Iran’s Islamic Revolutionary Guard Corps (IRGC), a key instrument of Iran’s military and regional strategy, declared that any movement through the Strait of Hormuz by vessels tied to US and Israeli allies would face a forceful response, state media FARS reported.

The group said its navy had already intercepted and redirected three container ships attempting to pass through the corridor.

The move raised concerns about prolonged interruptions on a crucial oil route.

Brent and other crude prices rose on the potential supply squeeze, pushing prices higher despite recent attempts to keep markets steady.

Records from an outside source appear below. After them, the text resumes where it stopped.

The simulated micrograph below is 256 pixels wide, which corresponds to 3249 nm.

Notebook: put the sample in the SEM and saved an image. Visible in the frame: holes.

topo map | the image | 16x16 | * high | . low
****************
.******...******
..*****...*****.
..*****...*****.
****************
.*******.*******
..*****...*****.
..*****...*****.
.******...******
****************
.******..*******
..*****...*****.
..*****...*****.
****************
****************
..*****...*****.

Brent crude, the global benchmark, hit around $111 a barrel, while WTI, the US benchmark, topped $98, according to the latest data.

Elsewhere, gold is also gaining, pushing above $4,500, per TradingView.

Crypto markets

Crypto markets are under renewed pressure, with volatility on the rise. Bitcoin, which had already dipped below $67,000 earlier, extended its decline to $65,730.

Investor sentiment continues to deteriorate, as the Crypto Fear and Greed Index remains in the “extreme fear” zone. The market value has fallen 4% to $2.35 trillion.

Weakness spread across altcoins as well. Ether slid 5% to below $1,980, while BNB and XRP each recorded losses exceeding 3% over the last 24 hours.

The strait and what flows through it

The Strait of Hormuz normally handles roughly 20.5 million barrels of crude oil and condensate per day, approximately one-fifth of global supply.

Since US and Israeli military strikes against Iranian infrastructure commenced on February 28, 2026, under what the Pentagon has dubbed Operation Epic Fury, that flow has been severely disrupted.

While Iran recently signaled “non-hostile” ships may pass, most major shipping lines remain suspended, keeping the blockage largely in place.

The disruption is nearly five times larger in volume terms than the 1973 Arab Oil Embargo, making it the most severe supply shock in modern energy history.

Brent crude stood at roughly $73 per barrel on February 27, the day before hostilities began. Within three weeks, it rocketed to a market peak of approximately $115 per barrel.

Dubai crude, a benchmark closely watched by Asian refiners, hit an unprecedented $137 per barrel during the height of the initial market panic in mid-March.

Oil prices overall are up over 40% compared with pre-war levels, a punishing increase that has forced multiple governments in Asia and Europe to impose fuel rationing and other emergency conservation measures.